But the shift in focus in the first scene, and the dismissal of “#selfie,” parallels the shift that the Chainsmokers themselves were already attempting. Neither Taggart nor Pall have hidden the fact that “#selfie” was made as a joke and that its sudden success threw them for a loop — and while they claim to be grateful that it lead more people to discover their music, more recent songs like “Sick Boy” make it clear that they struggle with being best known for their worst song.

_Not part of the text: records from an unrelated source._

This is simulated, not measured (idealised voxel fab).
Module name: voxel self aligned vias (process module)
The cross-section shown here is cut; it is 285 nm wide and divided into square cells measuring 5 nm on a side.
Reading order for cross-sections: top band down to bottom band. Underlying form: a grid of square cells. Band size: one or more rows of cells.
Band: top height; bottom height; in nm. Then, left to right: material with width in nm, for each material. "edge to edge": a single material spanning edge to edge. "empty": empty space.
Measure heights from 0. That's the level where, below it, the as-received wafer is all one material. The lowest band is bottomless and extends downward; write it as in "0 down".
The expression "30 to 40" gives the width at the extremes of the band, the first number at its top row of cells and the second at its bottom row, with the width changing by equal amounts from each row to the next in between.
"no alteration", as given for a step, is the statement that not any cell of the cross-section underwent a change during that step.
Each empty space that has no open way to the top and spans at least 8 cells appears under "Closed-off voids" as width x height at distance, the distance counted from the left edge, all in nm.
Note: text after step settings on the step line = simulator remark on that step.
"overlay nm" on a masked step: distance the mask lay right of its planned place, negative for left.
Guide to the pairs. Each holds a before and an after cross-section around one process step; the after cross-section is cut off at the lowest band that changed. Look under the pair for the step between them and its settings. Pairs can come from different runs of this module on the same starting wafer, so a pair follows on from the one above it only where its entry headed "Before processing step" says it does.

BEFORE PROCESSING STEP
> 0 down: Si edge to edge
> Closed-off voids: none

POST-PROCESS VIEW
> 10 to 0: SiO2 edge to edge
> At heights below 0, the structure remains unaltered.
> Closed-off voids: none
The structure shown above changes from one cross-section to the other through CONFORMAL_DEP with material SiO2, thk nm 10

It’s hard to say whether Taggart and Pall were making a conscious statement with the opening of “Kanye,” or if the fine folks at theAudience just thought it was a funny joke that would also strengthen the group’s brand, but it makes a statement either way: the Chainsmokers know that you hate “#selfie,” and they want you to know that they hate it just as much.
Let You Go
The first of the group’s four collaborations with director Joe Zohar is also the first video where Taggart and Pall themselves have any significant screen time. With that in mind, it’s impressive how comfortable the two of them seems as actors, portraying what one must assume are lightly fictionalized versions of themselves.
The video opens with Taggart and Pall landing in Los Angeles to visit a woman, portrayed by Rikke Heinecke, who seems to be romantically involved with Pall. For most of the video, the three of them ride around the city in, stopping off at various locales, with Pall and the woman occasionally slipping off to have sex. They visit an abandoned construction site and share drinks from a flask while Taggart spray-paints nearby. They blow bubbles, they smoke weed and watch the sun-set, they get drunk and generally do the sort of things people do when they’re geuinely at ease with one another.
Zohar’s direction, along with the work of the performers, really sells the idea of this loving triumvirate, Pall and Heinecke as a highly affectionate couple, with Taggart joyfully inhabiting the role of third wheel. There are a few hints of an unspoken attraction between Taggart and Heinecke’s character, but nothing too obvious; that is, until the trio finally arrives home at the end of the night and Pall’s girlfriend affectionately invites Taggart to join her and Pall in the bedroom.
After the three of them spend the night together, Taggart and Pall share an awkward, silent ride back to the airport, avoiding eye contact and shuddering at the slightest physical touch. In hindsight, the entire video appears to be a set-up for this punchline, but the vividness with which Zohar depicts the characters’ friendship adds a layer of pathos that wouldn’t be necessary if the whole thing was just a dumb joke, one step removed from a derivative sort of gay-panic humor. Instead of comedy, we are left with ambiguity: one can’t help but wonder what sort of impact this event will have on Taggart and Pall. Is their relationship strong enough to withstand this shared sexual episode? Or will it drive them apart?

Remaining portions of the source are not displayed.